It’s a hard and trying task, all this Zero business. All this research, all this protesting, all this motivating the troops and doing the groupies. At times I grow weary. People cannot live on self-righteousness alone. It can’t be all hard work and hand wringing and so from time to time I put down my tools, tramp down from the moral high ground to the sewer in which the rest of you live, and have a night off. A couple of nights ago I watched a film. Naturally, I was able to turn it pretty quickly into hard work and handwringing.

It was The Cove, the winner of the 2010 Academy Award for Best Documentary. It looks at how thousands of dolphins are slaughtered by arseholes in Japan and how a few slightly less unlucky ones are shipped off to aquariums around the world for a life in captivity, performing tricks for food like they’re in a freak show and carting people round on their backs because swimming with dolphins is on every unoriginal mope’s bucket list. It was quietly horrific.

Ric O’Barry is at the centre of the film and the effort to show the world how wrong it’s going. He was the guy who caught and trained dolphins for the Flipper TV show then had an epiphany about how badly they were treated, how tortured and depressed they were, how intelligent, how empathetic, how creative they are. Turns out Flipper wasn’t just an innocent Sunday afternoon pile of dreck. It helped kick off an industry of torture and cruelty. As revelations go its about as depressing as when Skippy was found turning tricks in Reno, giving up her pouch to anyone with a handful of acorns and a line of speed.
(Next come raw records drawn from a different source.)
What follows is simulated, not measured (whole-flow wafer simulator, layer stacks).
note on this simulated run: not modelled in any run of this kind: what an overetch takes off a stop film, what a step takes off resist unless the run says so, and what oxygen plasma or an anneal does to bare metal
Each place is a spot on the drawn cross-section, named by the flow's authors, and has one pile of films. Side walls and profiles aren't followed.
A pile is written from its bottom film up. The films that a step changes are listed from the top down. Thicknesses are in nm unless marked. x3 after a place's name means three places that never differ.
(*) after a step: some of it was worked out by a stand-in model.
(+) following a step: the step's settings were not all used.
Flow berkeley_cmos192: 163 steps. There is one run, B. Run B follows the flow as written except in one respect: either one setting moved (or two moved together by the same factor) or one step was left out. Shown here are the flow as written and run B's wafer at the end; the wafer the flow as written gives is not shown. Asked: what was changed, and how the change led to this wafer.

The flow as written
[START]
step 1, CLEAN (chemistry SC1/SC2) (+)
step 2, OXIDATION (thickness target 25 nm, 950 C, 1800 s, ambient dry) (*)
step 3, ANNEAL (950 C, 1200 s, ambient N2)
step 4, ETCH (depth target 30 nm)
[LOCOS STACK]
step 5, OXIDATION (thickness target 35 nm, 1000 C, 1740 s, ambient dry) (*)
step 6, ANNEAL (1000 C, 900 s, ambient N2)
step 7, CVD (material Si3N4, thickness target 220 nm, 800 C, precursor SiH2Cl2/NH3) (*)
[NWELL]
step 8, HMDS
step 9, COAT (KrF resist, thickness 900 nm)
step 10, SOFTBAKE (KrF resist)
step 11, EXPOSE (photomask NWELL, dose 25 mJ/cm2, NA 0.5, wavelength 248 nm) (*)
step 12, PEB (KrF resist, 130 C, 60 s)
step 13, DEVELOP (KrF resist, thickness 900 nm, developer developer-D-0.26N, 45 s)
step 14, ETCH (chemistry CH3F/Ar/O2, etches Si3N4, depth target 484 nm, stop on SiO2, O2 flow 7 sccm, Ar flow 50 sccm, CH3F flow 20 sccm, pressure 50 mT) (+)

The filmmakers recruited freedivers, Industrial Light and Magic and other experts to sneak into the cove where dolphins are trapped and killed, risking a kicking and jail time amid intimidation and general twattishness. The footage they get is quite amazing. I don’t want to undo its shock value by telling you about it. The sea turns red, let’s leave it at that.

So Ric reckons if you’re not an activist you’re an inactivist, and the end credits tell us to tell other people about it so here I am doing some of that. After you’ve seen the thing you should visit the official site and the Take Part thing and sign one of them there petitions that might make its way to the International Whaling Commission via the White House seeing as how no one in Japan is doing much about it. And you should spam the bejesus out of Facebook, slapping the trailer on your wall and joining the 1,134,289 people who’ve signed the petition there. All of which might amount to you whispering into a bucket in a locked cupboard in an empty house in a town full of mutes near an exploding foghorn factory but which also might do some good eventually at some point if it reaches enough people and they do the same.

So there’s The Cove for you. I also watched Weekend at Bernie’s which has some salient points on the issue of man’s inhumanity to man but maybe we’ll cover that another time.